Recently my high-school-aged daughter was working on a final paper for her English class. She was writing about Edgar Allan Poe, comparing the vault setting of “The Cask of Amontillado” with the quiet library used in the poem “The Raven.” She asked me to proofread her paper and to check her bibliography (I was a bibliographer in a former life and she knows the limits of EndNote). As I read through looking for typos and extra commas, I casually mentioned that she might find it of interest that AAS holds copies of the first printings of both of these Poe works. “The Raven” appeared under a pseudonym in The American Review in January of 1845. It was published shortly after under Poe’s own name in the Evening Mirror newspaper where it was picked up and reprinted by numerous papers across the country. “The Cask of Amontillado” was first published in the November 1846 issue of Godey’s Lady’s Book which had a national circulation.
My daughter was unimpressed. She asked if the copies we had were Poe’s own copies. No, I replied, they were collected by the Society but they were never owned by Poe. I countered with the fact that AAS also holds many early printings of Poe’s books, including his book on shells (The Conchologist’s First Book, 1839), and a first edition of The Raven. Again, she was not that interested since these volumes were never owned by Poe himself. I had to pull out my trump card. “Well,” I said, “We also have a daguerreotype of Poe that he sent to a friend. We even have the envelope he used to send it.” That did it – immediately we went to the computer to see the photo and the envelope. Because Poe had touched this object it had resonance for a teenager interested in the author’s work. “Cool,” she said, “That is pretty cool.”

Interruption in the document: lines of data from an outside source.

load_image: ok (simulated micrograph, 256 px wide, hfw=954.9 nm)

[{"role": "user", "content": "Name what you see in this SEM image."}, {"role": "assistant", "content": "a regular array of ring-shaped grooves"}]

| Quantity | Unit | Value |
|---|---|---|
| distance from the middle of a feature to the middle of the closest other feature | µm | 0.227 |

Getting high school readers interested in American literature is a challenge. I am lucky my child had a teacher who mixed up the classics with contemporary writing. This week there was a piece on our local NPR station about the “dumbing down” of summer reading lists and classroom assignments where high schoolers are reading books intended for fifth-graders (http://www.wbur.org/npr/190669029/what-kids-are-reading-in-school-and-out).
While AAS does not generally serve a high school population in our reading room, we do offer considerable programming for K-12 teachers. We hear a lot from the participating teachers about the challenges of connecting students with historical material. The language is tough, the dense writing style can be impenetrable, themes feel disconnected from today’s realities. It takes a determined educator to venture down a path lined with writings by Melville and Wharton or Dickinson and Emerson. As the distance seems to grow ever greater between Poe and his work and today’s fourteen- and fifteen-year-olds, I am glad that we had a teacher who challenged his students, and I am glad that AAS had preserved a photograph and an envelope – objects which electrify the brain and visually relate to the man who captured the very basic idea of fear and uncertainty when he wrote:
And the silken sad uncertain rustling of each purple curtain
Thrilled me – filled me with fantastic terrors never felt before;
So that now, to still the beating of my heart, I stood repeating
“‘Tis some visitor entreating entrance at my chamber door –
Some late visitor entreating entrance at my chamber door; –
This it is, and nothing more.”
3 thoughts on “How to Impress the Modern Teen, or the Power of Poe”
It’s sad that modern teens aren’t challenged. When I was 14 it was the American Bicentennial year, and books like Roots, Jane Eyre and Dickens had me asking questions about my family history (my family was from Yorkshire, England and Lexington, MA). I took a night class in genealogy, and one of the field trips was to AAS. I wanted to return to do research on my own, and it was within bicycle distance of where I was living in Holden. However, I needed special permission to use the reading room back then, since I was underage. And genealogy was looked down on as a research objective in those days, so I had a teacher write a letter that I was doing research for “an independent study”. Do you still have restrictions on age and research purpose for teeneagers at AAS?
I am glad you came in as a high schooler! We do still ask that high school students have a letter from their teachers explaining their project. We have one local teacher who brings his entire class in each fall and works with them on individual projects that last a semester. We have had a couple of independent students in this past year, one working on genealogy and one using the historic newspaper collection.
Great story. I wish more students were interested in history and great literature.